I forgot to mention CG.  It doesn't matter much, particularly when the lines are attached near the leading edge of the wing and there's 5 or 6 degrees of incidence in the wing relative to the stabilizer.  This is a good thing because you don't have to add nose weight!  You can build it however you want.  I find that with my foam-filled nose pieces, the CG  comes out about 50% of the wing chord. 

If you tune a plane for high performance, with relatively rearward line placement and 4-5 degrees incidence, the CG has a more noticeable effect on the flight performance.  Rearward CG makes the tail whip around more in turns, while forward CG, like on a free flight plane, seems to make the kite more stable and smooth tracking.

I'll try to get some video of launching, but it may take a while.  Launching is one of the trickier problems in flying these.  I think the difficulty comes from trying to throw the kite like a glider.  Think about what you want the kite to do:  start lifting and pulling itself against the lines and forward using the wind power.  If you throw it, you supply the power, and that power combined with a lot of incidence in the wing or up elevator causes the plane to pull up and bounce off the lines and into the grass.  The trick is to gently let the plane get going on its own with the lines taut.  Luckily, the planes seem to survive launch problems pretty well.

The handle should be about as wide as the distance between the line attachment points on the bottom of the wing.  I have a 9" handle and an 11" handle.  One's a 3/4" dowel and one's  a rectangular stick.  Sometimes the bigger one is an advantage when a plane won't turn easily. 
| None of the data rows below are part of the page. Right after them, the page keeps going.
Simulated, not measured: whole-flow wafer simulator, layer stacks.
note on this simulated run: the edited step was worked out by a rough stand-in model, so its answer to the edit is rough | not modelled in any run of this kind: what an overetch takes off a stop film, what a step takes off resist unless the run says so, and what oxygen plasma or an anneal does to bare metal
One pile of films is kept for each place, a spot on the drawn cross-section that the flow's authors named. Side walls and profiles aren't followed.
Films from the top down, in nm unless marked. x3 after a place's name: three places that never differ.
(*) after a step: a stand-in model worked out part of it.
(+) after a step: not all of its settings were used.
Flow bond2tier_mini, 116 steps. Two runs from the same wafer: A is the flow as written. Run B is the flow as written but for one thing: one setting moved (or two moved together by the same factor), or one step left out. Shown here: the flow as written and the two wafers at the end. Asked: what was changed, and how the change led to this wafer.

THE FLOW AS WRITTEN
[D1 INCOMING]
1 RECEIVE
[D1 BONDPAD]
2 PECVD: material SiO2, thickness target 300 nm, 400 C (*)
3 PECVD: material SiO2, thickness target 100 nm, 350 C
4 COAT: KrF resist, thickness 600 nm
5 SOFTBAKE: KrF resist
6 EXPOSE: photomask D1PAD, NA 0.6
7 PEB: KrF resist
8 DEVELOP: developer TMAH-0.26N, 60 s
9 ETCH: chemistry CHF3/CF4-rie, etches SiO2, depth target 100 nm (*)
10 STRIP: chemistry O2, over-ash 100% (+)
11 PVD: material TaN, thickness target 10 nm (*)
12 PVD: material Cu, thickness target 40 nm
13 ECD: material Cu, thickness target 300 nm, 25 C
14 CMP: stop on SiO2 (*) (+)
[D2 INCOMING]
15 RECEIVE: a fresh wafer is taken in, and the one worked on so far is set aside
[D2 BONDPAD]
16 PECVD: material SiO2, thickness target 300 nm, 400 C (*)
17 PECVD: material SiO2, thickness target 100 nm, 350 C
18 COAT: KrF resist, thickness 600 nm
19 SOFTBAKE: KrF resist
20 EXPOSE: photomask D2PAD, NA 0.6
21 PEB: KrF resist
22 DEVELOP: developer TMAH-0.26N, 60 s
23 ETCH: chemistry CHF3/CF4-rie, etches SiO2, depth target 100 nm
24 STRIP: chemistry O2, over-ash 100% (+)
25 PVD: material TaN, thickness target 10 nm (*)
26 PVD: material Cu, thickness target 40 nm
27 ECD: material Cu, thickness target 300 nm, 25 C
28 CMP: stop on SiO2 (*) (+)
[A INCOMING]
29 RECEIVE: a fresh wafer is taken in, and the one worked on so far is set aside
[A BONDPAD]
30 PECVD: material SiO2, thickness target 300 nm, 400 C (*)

I hold the handle vertically, as in control-line.  I'm curious as to how a flier without control-line experience would hold it.  Most kite fliers who use a bar hold it horizontally with two hands.  That would probably work, but it seems like one-handed flying allows for faster reaction time.  I wouldn't try it with those straps that kite fliers use, one in each hand, because the control movements are too small and over-controlling could be a problem.

Models can be flown as high-speed kites.  Why do this?  It's fun.  It's different.  It may be a better alternative for some kinds of models, such as models of airplanes that are streamlined and fly fast.  And actually, kites are very simple, with no moving parts such as motors, control surfaces, wheels, etc.  They aren’t big, because when they fly fast, they pull hard.

How do they work?  Think of a kite line as replacing gravity as one of the forces acting on the model.  Wherever you attach the line is the equivalent of the CG on a free flight plane.  On small, hand-flown models, two lines attach to tabs on the bottom of the wing  between the leading edge and the high-point of the rib camber.

Another force acting on the model as it flies is the stabilizer pushing the tail down so that the wing flies at a high, but not stalling, angle of attack.  Without this down-force on the tail, wings like those on airplanes are hard to stabilize.  Of course, having a tail with an elevator and rudder looks normal on airplanes,, but kites such as deltas or parafoils don’t usually have this aerodynamic stabilizer.  They rely on bridles that hold their wings at a stable angle of attack relative to the line.  Sailboats use hydrodynamic forces to keep the sail moving at the best angle to the wind. For built-up models, though, an airplane-like tail works very well.

Now we get to the wing.  It’s going through the air at the highest angle of attack that it can maintain without stalling.  Sounds like a freeflight when gliding, doesn’t it?  That’s right, except that the lift that it generates isn’t just enough to hold the plane in the air, it’s being used to move the plane forward, like a sail moves a sailboat.  And the amount of lift created increases as the square of the wind speed.  This means that when the wind blows a little faster, the wing creates more lift.  This extra lift pulls the plane forward, increasing the speed of the wind hitting the model, or apparent wind.  This extra wind speed then creates more lift, and on and on. 

Of course, there is another force acting on the model, drag.  Most drag comes as a byproduct of lift, so the wing is the chief culprit.  The better the lift to drag ratio of the model, the faster it can go.  This is why airplane-shaped kites can go much faster than conventional deltas or parafoil kites.  An airplane, even a small model such as a 2-3 foot span P51, has a lift to drag ratio perhaps twice that of a parafoil or delta kite, so the airplane-shaped kite will go much faster, since for the same amount of lift generated, it has only about half the drag.  Since the lift increases as the square of the wind speed, and the lift to drag ratio remains constant, small improvements in L/D result in big increases in speed.